Funny word, laughable. On the face of it, inducing laughter wouldn't seem to be a bad thing. We all like a good laugh, right? But to be laughable, of course, is to induce laugter unintentionally, often by being inept. I wonder when that particular linguistic turn happened, when "suitable to induce laughter" became "so ridiculous, it's funny."
The Wolfman, I am here to tell you, is unintentionally funny. It is thoroughly laughable. The other funny thing about things which are laughable: They don't leave you feeling happy, as you might after seeing a genuinely, intentionally funny movie. No, happiness is not the feeling one is left with after The Wolfman is over.
A needless remake of the 1941 Lon Chaney classic, The Wolfman adds nothing new to the horror genre, or to werewolf mythology, except for some competently rendered computer graphics that allow the werewolf in question to run along rooftops and sprout fur, fangs and claws before our very eyes. Our by now very jaded eyes -- it takes a lot more than insta-grow claws to make a movie interesting.

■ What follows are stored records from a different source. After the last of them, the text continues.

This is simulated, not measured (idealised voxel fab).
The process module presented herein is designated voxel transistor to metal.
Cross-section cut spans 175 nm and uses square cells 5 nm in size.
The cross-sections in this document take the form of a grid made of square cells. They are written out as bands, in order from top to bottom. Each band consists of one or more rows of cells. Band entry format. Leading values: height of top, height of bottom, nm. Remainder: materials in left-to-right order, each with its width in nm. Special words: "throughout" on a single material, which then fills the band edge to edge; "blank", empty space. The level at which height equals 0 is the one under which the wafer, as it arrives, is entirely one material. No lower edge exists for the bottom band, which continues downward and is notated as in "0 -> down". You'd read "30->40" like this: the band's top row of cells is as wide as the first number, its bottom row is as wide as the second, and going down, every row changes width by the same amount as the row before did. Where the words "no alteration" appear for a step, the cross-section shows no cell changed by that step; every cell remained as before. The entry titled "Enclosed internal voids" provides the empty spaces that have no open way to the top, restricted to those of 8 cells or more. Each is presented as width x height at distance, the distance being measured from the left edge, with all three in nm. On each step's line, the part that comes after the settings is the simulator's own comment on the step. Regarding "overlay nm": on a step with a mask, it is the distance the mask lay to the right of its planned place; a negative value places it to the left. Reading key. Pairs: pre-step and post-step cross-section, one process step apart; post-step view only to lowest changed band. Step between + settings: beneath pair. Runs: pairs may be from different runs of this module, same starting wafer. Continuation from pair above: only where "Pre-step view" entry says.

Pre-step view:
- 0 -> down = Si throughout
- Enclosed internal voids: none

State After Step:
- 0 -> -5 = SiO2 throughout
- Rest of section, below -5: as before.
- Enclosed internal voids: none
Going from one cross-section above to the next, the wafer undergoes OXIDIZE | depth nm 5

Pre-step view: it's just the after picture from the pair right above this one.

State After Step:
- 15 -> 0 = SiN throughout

There are actually two werewolves in The Wolfman. One of them kills poor, unfortunate Ben Talbot (Simon Merrells) in the first few minutes of the movie, thereby setting the plot in motion. Ben's bereaved fiancee Gwen (Emily Blunt) then writes to Ben's estranged brother Lawrence Talbot (Benicio Del Toro), an American Shakespearean actor who happens to be touring England. Because if there's one thing England has always needed us Yanks for, it's performing Shakespeare. Presumably, Lawrence's stint in the colonies explains his lack of a British accent, and presumably, Del Toro was game enough to don a furry suit, but not game enough to try on an accent. So I guess we won't be seeing him doing Shakespeare at the Old Vic any time soon. Lawrence returns to the home he left as a child (when he was shipped off to America, you see). He is frequently haunted by dreadful flashbacks to his childhood. Home is a dark and dreary castle full of smoke, dead leaves, cobwebs, and taxidermy. It's occupied by Lawrence's dear old dad, Sir John Talbot (Anthony Hopkins), a gun-toting lunatic, and his faithful Sikh manservant Singh (Art Malik). Although the year is 1891, Sir John apparently prefers candlelight to gaslight, which gives the old homestead a lot more ambience, though not in a good way. (The cinematography by Shelly Johnson is nicely atmospheric, and makes good use of dim light.) Gwen mopes about the place, and then Lawrence joins her in moping about the place.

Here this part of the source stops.